GroupM adjusts expectations for global, Canadian ad spending

August 14, 2013  |  Chris Powell  |  Comments

Report follows drop in spending among Canada’s top advertisers

Media buying company GroupM announced today a revision to its 2013 global ad spend forecast, to 3.4% from the 4.5% it predicted in December.

The downward revision reflects what GroupM called “continued economic discord” in the Eurozone, specifically in the “Eurozone periphery” of Italy, Spain, Portugal, Greece and Ireland.

Reflecting the economic hardships affecting the region, GroupM futures director Adam Smith noted that its share of global advertising investment has fallen from 7% prior to the economic crisis to 3% currently, despite a nominal change in its GDP during the same period.

The revised forecast for Western Europe predicts a 2.4% decline to $97 billion, with spending in 2014 expected to rise only 1.8% to $99 billion (all figures in US dollars).

In its “This Year, Next Year” report, GroupM predicted that global ad spending will reach $507 billion this year. The company also released its first ad spend prediction for 2014, calling for a 5.1% increase to $533 billion.

GroupM is calling for Canadian ad spending to increase slightly, 2.25% to $13.6 billion, this year, followed by similar growth – to $13.9 billion – in 2014. The biggest growth area continues to be digital, which is predicted to grow 5% to $3.2 billion.

Digital will account for 23.3% of the total Canadian ad spend this year, compared with 19% globally. Globally, digital spending is expected to hit $95 billion this year, and will account for one fifth of the worldwide advertising investment next year.

The report also outlines some significant variances in advertising spend by Canada’s largest advertisers, with seven of the country’s top 15 advertisers reducing their ad spending last year.
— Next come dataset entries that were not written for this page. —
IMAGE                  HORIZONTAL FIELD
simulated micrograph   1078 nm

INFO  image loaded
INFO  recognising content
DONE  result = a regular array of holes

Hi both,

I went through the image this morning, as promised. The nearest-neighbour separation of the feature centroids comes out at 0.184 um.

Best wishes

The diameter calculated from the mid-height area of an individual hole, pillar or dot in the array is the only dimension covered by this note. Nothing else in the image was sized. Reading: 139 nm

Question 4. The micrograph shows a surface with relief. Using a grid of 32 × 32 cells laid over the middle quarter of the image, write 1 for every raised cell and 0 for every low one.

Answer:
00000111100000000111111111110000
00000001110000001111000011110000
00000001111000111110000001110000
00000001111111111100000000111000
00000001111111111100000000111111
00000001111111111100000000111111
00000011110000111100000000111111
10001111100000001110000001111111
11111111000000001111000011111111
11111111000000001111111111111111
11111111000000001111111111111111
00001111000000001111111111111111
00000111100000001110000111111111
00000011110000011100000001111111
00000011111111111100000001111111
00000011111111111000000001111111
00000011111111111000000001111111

Procter & Gamble was the country’s biggest advertiser with a 2012 outlay of $177 million, although its ad spend was down 11% from $200 million in 2011 according to the report. It was followed by Rogers Communications ($145m, +17%), GM Corp. ($101m, -29%) and Bell Canada ($90m, – 11%).

Retail remains Canada’s biggest advertising category with total investment of $1.2 billion in 2011, an 8% increase from 2011 – followed by automotive ($1.03b, +6%), food ($612m, +5%) and entertainment ($551m, +3%).

There were also significant increases in spending against internet related sites and services (+16% to $113m), schools including correspondence courses and seminars (+14% to $111m) and real estate (+10% to $305m). The biggest decrease came in government spending (-19% to $145m, and hard to believe given the ubiquity of the “Canada’s Economic Action Plan” ads).

The report also notes China’s preeminence as an “advertising rainmaker,” accounting for 40% of net new global advertising investment. There is similar support for sustain advertising growth in Russia, said the report.